Presidential Green Chemistry Challenge: 2009 Designing Greener Chemicals Award
The Procter & Gamble Company
Cook Composites and Polymers Company (Chempol® technology acquired by Arkema Coating Resins)
Chempol® MPS Resins and Sefose® Sucrose Esters Enable High-Performance Low-VOC Alkyd Paints and Coatings
Innovation and Benefits: Conventional oil-based "alkyd" paints provide durable, high-gloss coatings but use hazardous solvents. Procter & Gamble and Cook Composites and Polymers are developing innovative Chempol® MPS paint formulations using biobased Sefose® oils to replace petroleum-based solvents. Sefose® oils, made from sugar and vegetable oil, enable new high-performance alkyd paints with less than half the solvent. Paints with less hazardous solvent will help improve worker safety, reduce fumes indoors as the paint dries, and improve air quality.
Summary of Technology: Solvent-borne alkyd coatings are in demand because they are cost-effective and high-performing in many applications including architectural finishes, industrial metal, and equipment for agriculture and construction. Millions of gallons of these paints and coatings are sold in the United States and around the world. Conventional alkyd resin paints and coatings require large amounts of volatile solvents to solubilize the organic components and attain appropriate viscosities. These solvents contribute to the formation of ground-level ozone and smog. Low-VOC alkyd coatings exist, but suffer from inferior performance. Some take too long to dry; others use substitute, VOC-exempt solvents that tend to be expensive and often have an undesired odor or other inferior performance. Low-VOC, waterborne acrylic latex paints are also available, but they have performance trade-offs such as low gloss and reduced corrosion resistance compared to solvent-borne alkyd coatings.
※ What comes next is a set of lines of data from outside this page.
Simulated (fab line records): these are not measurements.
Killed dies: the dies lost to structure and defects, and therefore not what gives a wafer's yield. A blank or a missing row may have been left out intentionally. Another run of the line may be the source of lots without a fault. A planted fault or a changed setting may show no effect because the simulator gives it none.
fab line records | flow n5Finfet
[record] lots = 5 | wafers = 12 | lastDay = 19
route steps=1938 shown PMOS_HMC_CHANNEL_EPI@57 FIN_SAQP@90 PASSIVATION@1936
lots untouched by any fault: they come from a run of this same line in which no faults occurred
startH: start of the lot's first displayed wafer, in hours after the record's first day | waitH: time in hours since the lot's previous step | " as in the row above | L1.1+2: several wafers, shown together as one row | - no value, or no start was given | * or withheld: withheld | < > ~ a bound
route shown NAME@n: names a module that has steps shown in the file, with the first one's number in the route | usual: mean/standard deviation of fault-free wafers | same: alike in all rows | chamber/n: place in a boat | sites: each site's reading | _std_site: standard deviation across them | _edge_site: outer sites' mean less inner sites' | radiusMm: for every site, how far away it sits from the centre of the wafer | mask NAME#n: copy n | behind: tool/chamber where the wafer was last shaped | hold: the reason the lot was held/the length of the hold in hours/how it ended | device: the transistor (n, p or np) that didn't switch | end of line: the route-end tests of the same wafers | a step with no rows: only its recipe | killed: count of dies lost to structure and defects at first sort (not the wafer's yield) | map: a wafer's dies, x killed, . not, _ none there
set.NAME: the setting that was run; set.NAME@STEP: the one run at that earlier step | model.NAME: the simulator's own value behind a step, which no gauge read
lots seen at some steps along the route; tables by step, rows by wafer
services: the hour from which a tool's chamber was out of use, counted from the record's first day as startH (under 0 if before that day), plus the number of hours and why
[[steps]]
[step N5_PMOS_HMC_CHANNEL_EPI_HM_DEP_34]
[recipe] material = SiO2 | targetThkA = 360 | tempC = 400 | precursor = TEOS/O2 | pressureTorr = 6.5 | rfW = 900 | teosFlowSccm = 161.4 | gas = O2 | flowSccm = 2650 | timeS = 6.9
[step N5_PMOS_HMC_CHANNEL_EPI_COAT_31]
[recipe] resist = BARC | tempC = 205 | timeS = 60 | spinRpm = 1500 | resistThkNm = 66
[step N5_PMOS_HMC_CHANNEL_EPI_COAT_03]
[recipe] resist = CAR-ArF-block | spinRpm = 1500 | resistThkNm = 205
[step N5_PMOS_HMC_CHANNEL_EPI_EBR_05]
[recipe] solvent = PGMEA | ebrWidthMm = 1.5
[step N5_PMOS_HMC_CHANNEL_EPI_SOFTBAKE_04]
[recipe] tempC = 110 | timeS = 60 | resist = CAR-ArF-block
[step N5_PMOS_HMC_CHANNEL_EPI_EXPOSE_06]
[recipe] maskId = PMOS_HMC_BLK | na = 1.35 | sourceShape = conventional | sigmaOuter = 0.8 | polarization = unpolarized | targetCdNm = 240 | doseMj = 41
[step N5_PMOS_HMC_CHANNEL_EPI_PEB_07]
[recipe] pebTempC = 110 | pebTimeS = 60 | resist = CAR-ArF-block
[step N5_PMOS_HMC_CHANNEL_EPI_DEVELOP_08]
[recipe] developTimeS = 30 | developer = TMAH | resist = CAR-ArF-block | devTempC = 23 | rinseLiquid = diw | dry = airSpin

The Procter & Gamble Company (P&G) and Cook Composites and Polymers Company (CCP) have collaborated to develop a new alkyd resin technology that enables formulation of paints and coatings with less than half the VOCs of solvent-borne alkyd coatings. These alkyd formulations are enabled by Sefose® sucrose esters, which are prepared from renewable feedstocks by esterifying sucrose with fatty acids in a patented, solventless process. The molecular architecture and functional density of Sefose® are controlled by selecting natural oil feedstocks with optimal fatty acid chain length distribution, unsaturation level, and degree of esterification. In applied paint films, Sefose® undergoes auto-oxidative cross-linking with other constituents and becomes an integral part of the coating films. Chempol® MPS alkyd resins are specially formulated to deliver performance advantages such as fast drying, high gloss, film toughness, and increased renewable content.
Replacement of conventional alkyd resins by Chempol® MPS could (1) reduce VOCs equivalent to the emissions from 7,000,000 cars per year; (2) reduce ground-level ozone by 215,000 tons per year; and (3) save 900,000 barrels per year of crude oil from the solvents and alkyd polymers it replaces. Chempol® MPS is cost-competitive with conventional alkyds on an equal-dry-film basis. In October 2008, CCP launched Chempol® MPS and began actively sampling the coatings industry. P&G is also evaluating and testing Sefose® oils as biobased alternatives to replace petroleum-based lubricants.
Podcast on the technology:
2009 Designing Greener Chemicals Award podcast (mp3) (MP3, 1.3 MB, 1:27 minutes)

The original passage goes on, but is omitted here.